I have a home server, with the following:
My goal is to add drives to the server as needed to increase available space. When my case reaches its drive capacity, I will replace the smaller drives with new, larger drives. For instance, suppose my case had four drive bays. In order to add a new, 3TB drive, I'd need to replace one of the 1TB drives with the 3TB.
My ideal end state is:
- Ability to add additional drives
- Ability to replace smaller drives with larger drives
- Fault tolerance
- As little proprietary technology as possible
I am currently using windows spanned volumes, but I do not know how well it will work when I want to replace a smaller drive.
Any suggestions?
Answer
- RAID is not a backup (so take a backup)
- 2TB and larger drives have much higher failure rates than 1TB
- you don't really want anything larger than 4x2TB in RAID5 because chances of a 2nd drive failure during a rebuild become quite high. (More drives is much better than larger drives)

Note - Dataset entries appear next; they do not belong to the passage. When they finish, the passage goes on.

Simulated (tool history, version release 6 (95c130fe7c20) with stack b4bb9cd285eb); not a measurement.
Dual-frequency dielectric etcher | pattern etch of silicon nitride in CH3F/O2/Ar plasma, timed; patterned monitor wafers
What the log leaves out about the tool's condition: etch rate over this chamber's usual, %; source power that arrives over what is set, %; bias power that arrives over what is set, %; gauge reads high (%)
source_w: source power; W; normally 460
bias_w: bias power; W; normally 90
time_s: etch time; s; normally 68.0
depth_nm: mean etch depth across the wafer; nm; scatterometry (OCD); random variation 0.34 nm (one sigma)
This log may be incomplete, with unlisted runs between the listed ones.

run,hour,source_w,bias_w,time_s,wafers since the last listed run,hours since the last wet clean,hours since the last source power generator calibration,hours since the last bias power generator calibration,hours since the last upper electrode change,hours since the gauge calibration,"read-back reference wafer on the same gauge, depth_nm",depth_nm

- RAID1 from one hardware device can usually be moved straight to another and if not splitting it gives you the data on a single drive
- Hardware RAID reduces IO over software RAID so choose it where available
- RAID can put more stress on drives especially when left running 24/7. Consider Enterprise/RAID versions
So in summary. Larger drives increase your chances of data loss so make good backups/don't expand too quickly. RAID1 is a good compromise of portability and safety. RAID5 is OK but reaching the end of it's usefulness.
Spanned volumes have no fault tolerance and if one of your drives fails you will lose the whole lot of data. These should only be used where you need particularly speedy access and can afford to lose the data. If you are using windows for RAID you really want to be using mirrored volumes.